Although not a primary concern of the president, felony disenfranchisement is also a popular voter suppression tactic. Felony disenfranchisement is the restriction of a felon's right to vote. In 11 states felons lose their right to vote indefinitely, depending on the crime, or require the governor to pardon their crime (forgive the charge of the crime), and they face a waiting period after their sentencing. In 16 states, felons lose the right to vote while in jail but are restored once they are released. In 21 states, the largest number, felons lose their right to vote while imprisoned, for a period of time after release, and then their right to vote is restored. However, in most cases where felons owe fines, they must fully pay off those fines or fees before their right is restored. An important and recent example of felony disenfranchisement is Florida’s Fourth Amendment. In 2018, Florida passed Amendment Four, a ballot initiative that allows felons to vote. Since most felons (up to 80%) have outstanding charges, the passage of Amendment Four did not do much. California passed Proposition 17 to allow the same on November 3. However, if a felon has an outstanding fee, they cannot vote.The reason that felony disenfranchisement is such an issue is that a 2010 study from the University of Georgia found that although felons account for 8% of the US population, they account for 33% of the Black population. Therefore, felony disenfranchisement disproportionately affects Blacks and their ability to vote, a form of voter suppression targets a minority.
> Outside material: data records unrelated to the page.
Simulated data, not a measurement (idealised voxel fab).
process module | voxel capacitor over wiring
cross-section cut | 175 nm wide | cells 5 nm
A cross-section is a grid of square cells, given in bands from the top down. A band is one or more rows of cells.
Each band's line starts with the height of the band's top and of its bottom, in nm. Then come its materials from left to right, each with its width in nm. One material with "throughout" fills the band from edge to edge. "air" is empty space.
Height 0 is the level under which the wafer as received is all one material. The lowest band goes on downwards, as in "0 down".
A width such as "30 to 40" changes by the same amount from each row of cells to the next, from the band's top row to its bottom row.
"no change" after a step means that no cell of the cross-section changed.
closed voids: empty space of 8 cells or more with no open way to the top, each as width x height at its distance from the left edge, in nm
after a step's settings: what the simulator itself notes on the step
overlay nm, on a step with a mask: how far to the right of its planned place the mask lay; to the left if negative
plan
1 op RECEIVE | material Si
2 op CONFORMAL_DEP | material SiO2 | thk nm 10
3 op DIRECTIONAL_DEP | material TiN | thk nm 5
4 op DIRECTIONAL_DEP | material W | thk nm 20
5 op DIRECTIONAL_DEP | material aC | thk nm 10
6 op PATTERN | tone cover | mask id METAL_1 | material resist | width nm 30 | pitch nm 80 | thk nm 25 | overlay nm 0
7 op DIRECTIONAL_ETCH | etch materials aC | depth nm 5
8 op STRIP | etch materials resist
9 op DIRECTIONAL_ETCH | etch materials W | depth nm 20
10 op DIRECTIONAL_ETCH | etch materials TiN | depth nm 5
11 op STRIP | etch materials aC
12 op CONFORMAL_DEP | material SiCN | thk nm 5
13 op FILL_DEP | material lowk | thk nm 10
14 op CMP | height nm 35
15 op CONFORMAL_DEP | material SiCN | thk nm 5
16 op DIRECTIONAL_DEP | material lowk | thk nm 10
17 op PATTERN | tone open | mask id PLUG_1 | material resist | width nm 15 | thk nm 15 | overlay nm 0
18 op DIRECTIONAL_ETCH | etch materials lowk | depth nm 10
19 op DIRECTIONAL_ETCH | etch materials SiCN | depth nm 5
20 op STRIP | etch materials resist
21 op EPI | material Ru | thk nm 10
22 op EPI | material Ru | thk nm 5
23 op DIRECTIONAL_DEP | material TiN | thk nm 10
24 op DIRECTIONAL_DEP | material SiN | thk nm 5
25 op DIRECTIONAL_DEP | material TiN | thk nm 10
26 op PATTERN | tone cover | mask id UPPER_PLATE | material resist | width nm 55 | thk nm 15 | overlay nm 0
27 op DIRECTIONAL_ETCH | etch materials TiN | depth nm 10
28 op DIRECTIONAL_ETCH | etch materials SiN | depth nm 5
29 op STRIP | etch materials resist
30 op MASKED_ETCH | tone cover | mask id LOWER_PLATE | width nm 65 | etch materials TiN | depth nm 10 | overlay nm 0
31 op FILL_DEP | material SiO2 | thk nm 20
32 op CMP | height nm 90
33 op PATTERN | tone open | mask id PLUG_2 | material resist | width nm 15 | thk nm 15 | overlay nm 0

Another form of voter suppression is voter ID laws. 36 states require specific voter identification that must be issued by the government. The two largest barriers to obtaining this special identification card are access and cost. Some questions related to access are:
How will you get to an ID office?
When is the office open?
Do you have to take time off work?
The cost one is a bit more complex. While government officials may claim that an ID is free, there are often hidden costs such as the requirement of other officials documents that cost money. Thus, the barriers to obtaining government-issued identification that is needed to voter is another form of voter suppression.
Graphic: Demand The Vote
Empirical data and 2020 election results makes it clear that voter fraud is not a rampant issue in the United States. Allegations of such will still dominate media headlines in the days to come and will likely shape who the next President of the United States will be. The larger concern should be voter suppression and the methods which elected officials use to disenfranchise millions of Americans. Understanding how officials may use tactics to suppress your vote is important. It allows an individual to call their representatives out, and make sure their voice is heard. Voting is a right, not a privilege, and should be treated as such.